To some degree, the answer depends on your personal preferences. Do you have lots of time on your hands and a high degree of motivation? Do you have a moderate amount of time and low motivation? What kinds of learning behaviours normally work for you?
Underlying principles
The most important point to make, though, is that you can only learn vocabulary by encountering it. This may seem obvious, but that chunky dictionary sitting there on your shelf is not doing anything for your Gaelic if you never open it. A point that is slightly less obvious, but no less crucial, is that you need a context for learning vocabulary. Words that you learn out of context are not necessarily completely useless (particularly when it comes to understanding other people), but they are significantly less useful than words you learn in an appropriate context. A third key principle is that it is always easier, and more effective, to learn words by using them than it is by simply making a deliberate effort to learn them.
Learning methods
There are many different ways to encounter vocabulary, but all of them can be categorised into two main groups: listening and reading. If you do one or other of these, you will indeed acquire more and more vocabulary over time. However, if you want to be able to take part in conversations as well as just enjoying the language passively, you will ideally do both.
The trouble with learning vocabulary through listening is that it can take many, many, many listens to the same audio before you hear a word accurately enough to work out its shape and morpheme boundaries in order to look it up: or, if you are not looking it up, you might encounter the same word dozens or even hundreds of times without ever really knowing what it means. A lot of vocabulary is guessable from context, and guessing from context is ultimately the power that is going to elevate your Gaelic to the highest levels. But, before you get there, you will save yourself a lot of time, trouble and heartache by reading at least some of the material you are listening to.
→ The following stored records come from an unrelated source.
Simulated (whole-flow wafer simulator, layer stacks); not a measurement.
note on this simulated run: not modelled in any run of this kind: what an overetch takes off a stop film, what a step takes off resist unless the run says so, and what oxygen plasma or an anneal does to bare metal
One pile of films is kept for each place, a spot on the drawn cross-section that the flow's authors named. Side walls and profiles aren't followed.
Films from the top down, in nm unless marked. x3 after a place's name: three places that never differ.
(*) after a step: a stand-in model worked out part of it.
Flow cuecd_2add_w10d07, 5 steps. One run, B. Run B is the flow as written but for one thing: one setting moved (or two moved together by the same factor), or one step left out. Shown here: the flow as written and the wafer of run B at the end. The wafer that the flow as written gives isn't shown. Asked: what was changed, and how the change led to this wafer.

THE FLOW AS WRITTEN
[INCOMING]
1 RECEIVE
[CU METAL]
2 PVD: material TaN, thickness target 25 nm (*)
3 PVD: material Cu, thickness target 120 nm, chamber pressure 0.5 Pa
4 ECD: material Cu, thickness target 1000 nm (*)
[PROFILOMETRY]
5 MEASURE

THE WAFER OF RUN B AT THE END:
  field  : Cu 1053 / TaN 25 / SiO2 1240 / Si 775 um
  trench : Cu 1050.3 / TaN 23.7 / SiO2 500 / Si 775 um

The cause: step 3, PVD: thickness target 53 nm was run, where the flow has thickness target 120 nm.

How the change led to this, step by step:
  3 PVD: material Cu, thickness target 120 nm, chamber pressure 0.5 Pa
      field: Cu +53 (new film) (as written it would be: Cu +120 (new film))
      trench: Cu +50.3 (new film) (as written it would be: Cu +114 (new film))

Similarly, reading alone will certainly give you the opportunity to acquire a lot of words very quickly. However, the likelihood is that you will not recognise many of them in conversation if you only ever read them. By listening along with some of your reading, you will hear how the words blend into other words and create a soundscape that is somehow different from the way the words relate to one another on a page.
Key principle
To get the most out of your reading, then, add some listening to it. To get the most out of your listening, add some reading to it.
In the post on improving your listening, I already made some comments about how you can use listening and reading together, but I will repeat a little of it here. It is incredibly useful to have the same texts in both written and audio format. It is vastly easier for most people to work out what a written text means than it is to catch the words of an audio file. So you can read the text first, look up any unfamiliar words, ask for help with idioms, and then you will understand the bulk of the text. Once you have done that, listening to the same text becomes significantly easier. Make sure you focus, at that point, on hearing how some words and phrases blend together in real life: many words sound quite different when they are part of a phrase than they do when pronounced individually.
Scale things up
Although you should do what I mentioned in the previous paragraph, you should also be prepared to scale your reading activity up beyond just the texts you have in audio format. You should be trying to read something in Gaelic absolutely every day. Get hold of reading matter in topics that interest you, if you can. For instance, if you like to keep up with current affairs, follow a channel that reports news (e.g. the BBC’s Gaelic department). If you like to read sci-fi novels, consider buying or borrowing one of those. The Gaelic Books Council has a selection available. If you enjoy history, see what history books or articles you can find in your library or at the Books Council shop. Get hold of the material that interests you and read it for at least twenty or thirty minutes a day. Or you could read a bit less if you are also going to listen to a bit of the text for ten or fifteen minutes.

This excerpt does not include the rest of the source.